The Mummy director Alex Kurtzman on making a modern-day monster movie

And what it was like filming the Tom Cruise-Russell Crowe fight scene.

MOVIES: The Mummy with Tom Cruise
Photo: Universal

As a screenwriter, Alex Kurtzman has worked on some of the biggest franchises of the last decade. And now, as a director, Kurtzman is taking the reins of one of Hollywood’s most famous film sagas. The first Mummy film hit theaters 84 years ago, at the dawn of the sound era. On June 9, The Mummy will enter the modern era, with the release of a new film starring Tom Cruise and featuring Star Trek Beyond actress Sofia Boutella as the first female to assume the titular undead role. It’s a stark change from the period-piece action-adventure of the Brendan Fraser Mummy trilogy. And the new film also marks Universal’s first step toward a Cinematic Universe featuring on their stock of iconic movie monsters.
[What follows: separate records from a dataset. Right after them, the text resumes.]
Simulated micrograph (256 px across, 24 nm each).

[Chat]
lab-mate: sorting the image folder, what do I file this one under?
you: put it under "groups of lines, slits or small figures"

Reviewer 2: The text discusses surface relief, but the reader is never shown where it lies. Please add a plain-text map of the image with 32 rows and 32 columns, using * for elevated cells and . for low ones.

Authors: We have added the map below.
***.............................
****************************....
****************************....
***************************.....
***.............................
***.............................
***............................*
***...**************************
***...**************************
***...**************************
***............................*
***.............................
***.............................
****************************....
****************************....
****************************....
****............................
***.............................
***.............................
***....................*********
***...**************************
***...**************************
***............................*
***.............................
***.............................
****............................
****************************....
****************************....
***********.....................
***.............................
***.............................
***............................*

Before the first trailer for The Mummy arrived this weekend, Kurtzman showed a group of journalists the teaser and some extended clips from the film, which featured a more in-depth look at Russell Crowe’s role as Henry Jekyll — who in this incarnation is an enigmatic scientist operating out of a mysterious place called Prodigium. EW sat down with Kurtzman to talk about the tone of his reboot, the crucial importance of the female Mummy, and what it was like to film a fight scene between Tom Cruise and Russell Crowe.

ENTERTAINMENT WEEKLY: In the trailer, we see Tom Cruise die, and then come back to life. I have to ask: Is Tom Cruise a Mummy in this movie? Or is that the visual iconography you were trying to create with that moment?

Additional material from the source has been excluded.